I can resent this, perhaps partly because an old and
anxious inner reflex thinks, maybe foolishly, that my capacity to earn some freelance
money from what we (Cristina & I) do is bound up with public acceptance,
honour, acknowledgement.
It’s even worse for those inside the belly of the
academic beast: they must needs (lovely archaic turn of phrase) suck up to the boss who might one day employ
them, or referee them, or vouch for them, or whatever. And Americans,
especially, love to cite only their fellow Americans in the Great Career
Hump-Along.
But there is a positive way to grasp it. For to be
disinvited is to be free.
The clubs are going with the tide of fashion, into
social documentary, the unkillable ‘desktop’ genre (‘so many media images all
around us, what is real anymore?’: the familiar lament since 1950), the
discourse of the archive, 3D run-throughs, trauma-replay, etc. Not much of
interest to us, personally, there.
More than ever, Cristina and I find ourselves drifting
to what has always been the niche of the homeless: the ‘cine-poem’. Call it
what you will. Poetry, nobody knows what to do with it, how to classify it.
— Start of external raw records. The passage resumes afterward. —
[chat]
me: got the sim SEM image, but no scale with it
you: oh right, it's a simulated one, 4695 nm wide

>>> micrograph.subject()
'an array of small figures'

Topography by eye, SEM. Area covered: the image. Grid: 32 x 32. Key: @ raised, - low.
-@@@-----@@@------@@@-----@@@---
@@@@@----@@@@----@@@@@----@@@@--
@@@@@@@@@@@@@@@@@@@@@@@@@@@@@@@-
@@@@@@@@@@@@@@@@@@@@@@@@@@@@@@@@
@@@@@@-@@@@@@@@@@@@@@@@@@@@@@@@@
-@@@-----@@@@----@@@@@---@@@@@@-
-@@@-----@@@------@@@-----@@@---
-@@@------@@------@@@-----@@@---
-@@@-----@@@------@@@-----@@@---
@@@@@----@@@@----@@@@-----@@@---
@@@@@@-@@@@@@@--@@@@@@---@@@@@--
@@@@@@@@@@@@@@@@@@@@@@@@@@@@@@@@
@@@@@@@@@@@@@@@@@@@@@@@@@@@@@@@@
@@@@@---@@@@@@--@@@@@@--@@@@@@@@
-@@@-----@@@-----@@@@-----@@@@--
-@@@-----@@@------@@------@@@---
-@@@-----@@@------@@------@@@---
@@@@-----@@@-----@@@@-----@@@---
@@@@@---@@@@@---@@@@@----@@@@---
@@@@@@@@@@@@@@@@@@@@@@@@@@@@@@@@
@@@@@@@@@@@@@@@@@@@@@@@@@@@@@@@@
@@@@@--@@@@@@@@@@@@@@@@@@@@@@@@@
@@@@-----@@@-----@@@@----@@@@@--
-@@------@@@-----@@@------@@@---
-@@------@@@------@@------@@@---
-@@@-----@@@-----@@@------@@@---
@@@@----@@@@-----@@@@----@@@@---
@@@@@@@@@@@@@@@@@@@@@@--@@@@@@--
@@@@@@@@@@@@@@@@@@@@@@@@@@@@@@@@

I think we have mainly done high-level scene analysis
(another club from which we have been disinvited) in ‘explanatory’ ways (eg., "Coming Apart"), and we have done poetic pieces. With our explanatory work always
having a poetic edge. Remember Camille Paglia’s remark that the
close-analytical New Criticism movement of the 1940s worked for literature only
as long as it was poets (like T.S. Eliot) doing it.
It’s our most recent and most poetic work (for “The Thinking Machine”
series) that has disappeared from the
consensus, invited polls, and from all the burgeoning institutions of Digital
Humanities videography. To hell with them.
We’ve thought and expressed at different times – when
called upon to do so – that audiovisual essays can be defined in one way or
another: as audiovisual montage; as thinking, writing and arguing in images and
sounds.
I am thinking now, in the disinvited zone, that it is,
above all, poetic gesture.
Cristina recently recalled how, reading out a passage
from Raymond Bellour’s “Analysis in Flames” in her EQZE class, the idea came to
her to use this as the basis for a video piece. It turned
out to be the one with the fewest elements of any we’ve ever made: the
quotation (written on screen), music and clip from The 400 Blues, clip from Le
départ. A pure form.
Above all, it was the inspiration that – once (in
Bellour’s mid 1980s reverie) scientific film analysis had entirely dissolved –
there would be “only free gestures” (that’s the title of our video),
artistic-poetic gestures in sight and sound.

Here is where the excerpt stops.